Feds Gloomy as Mortgage Meltdown Continues

Big banks organize effort to contain the damage


By Truman Lewis
ConsumerAffairs.com

October 16, 2007
Except for the surprisingly perky and upbeat Fox Business Network, which debuted with giggles and grins yesteday, the mood in financial circles is one of tight-lipped apprehension, with small beads of sweat increasingly visible on very important foreheads.

Perhaps trying to master the understatement that was the hallmark of his predecessor, Fed Chief Ben Bernanke last night declared that uncertainty remains unusually high.

Bernanke told the New York Economic Club that a full recovery isn't likely to happen anytime soon but he declared the banking system sound.

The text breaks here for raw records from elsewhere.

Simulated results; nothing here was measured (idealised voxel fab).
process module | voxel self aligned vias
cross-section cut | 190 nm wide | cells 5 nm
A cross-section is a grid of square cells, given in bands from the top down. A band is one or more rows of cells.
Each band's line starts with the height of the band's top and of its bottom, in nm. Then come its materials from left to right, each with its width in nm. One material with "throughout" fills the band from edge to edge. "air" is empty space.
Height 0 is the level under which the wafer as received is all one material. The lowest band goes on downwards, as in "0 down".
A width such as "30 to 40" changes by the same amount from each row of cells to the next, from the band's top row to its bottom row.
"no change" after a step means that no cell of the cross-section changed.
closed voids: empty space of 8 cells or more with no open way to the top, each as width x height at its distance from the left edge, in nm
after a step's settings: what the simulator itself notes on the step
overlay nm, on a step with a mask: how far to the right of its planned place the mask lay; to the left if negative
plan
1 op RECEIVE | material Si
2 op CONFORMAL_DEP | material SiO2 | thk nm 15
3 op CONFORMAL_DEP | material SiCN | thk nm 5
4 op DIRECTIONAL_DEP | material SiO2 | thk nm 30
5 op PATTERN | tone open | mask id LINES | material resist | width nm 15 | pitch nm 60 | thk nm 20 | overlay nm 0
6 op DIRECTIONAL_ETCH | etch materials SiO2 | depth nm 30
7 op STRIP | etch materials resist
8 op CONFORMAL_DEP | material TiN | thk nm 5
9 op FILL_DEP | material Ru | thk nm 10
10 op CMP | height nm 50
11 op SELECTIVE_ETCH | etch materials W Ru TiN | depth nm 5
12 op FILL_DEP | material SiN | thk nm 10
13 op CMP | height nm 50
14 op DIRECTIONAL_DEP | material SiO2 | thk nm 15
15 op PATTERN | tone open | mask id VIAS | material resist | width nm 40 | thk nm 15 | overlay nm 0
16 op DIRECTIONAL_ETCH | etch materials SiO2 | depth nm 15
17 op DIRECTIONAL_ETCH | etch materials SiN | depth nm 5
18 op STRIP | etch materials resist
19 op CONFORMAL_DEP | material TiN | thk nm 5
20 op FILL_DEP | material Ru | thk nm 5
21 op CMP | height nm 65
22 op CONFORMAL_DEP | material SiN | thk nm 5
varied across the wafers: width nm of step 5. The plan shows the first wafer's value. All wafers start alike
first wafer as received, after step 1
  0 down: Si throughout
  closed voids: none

Meanwhile, Treasury Secretary Henry M. Paulson Jr. was in Washington speaking to a Georgetown University law forum. He also offered a pessimistic view of the housing slump and called on Congress to offer help to hard-pressed homeowners and to adopt tighter new mortgage regulations.

The housing slump is "the most significant current risk to our economy, Paulson said.

He said it's essential to identify struggling borrowers, steer them to mortgage counselors and find a workable solution to their indiviudal situation, including loan modifications, refinancing and other measures.

Citing recent surveys showing that as many as half of the borrowers who have gone into foreclosure never had prior discussions with mortgage counselors, Paulson said, That must change; early intervention is critical, The New York Times reported.

Banks try to cope

With federal officials watching from the sidelines, the nation's big lenders are trying to devise a strategy for dealing with the crisis.

A plan announced by the financial industry yesterday involves wooing investors and other banks to put money into a megafund that would buy troubled assets. It would not require any money from taxpayers, meeting the Bush administration's insistence that it will not consider bailing out banks or investors.

Heading the effort to set up a $100 billion fund are Citigroup, J.P. Morgan Chase & Co. and Bank of America Corp.

If the banks can convince investors to put money into the fund, it might avoid a market meltdown that could occur if nothing is done to stabilize investment vehicles that are now being forced out of business by the two-headed monster -- rising default rates and falling property values -- now attacking the real estate industry.

Treasury officials fear the financial markets are in danger of a large-scale dumping of assets by the banks, which could quickly spill over to the broader economy.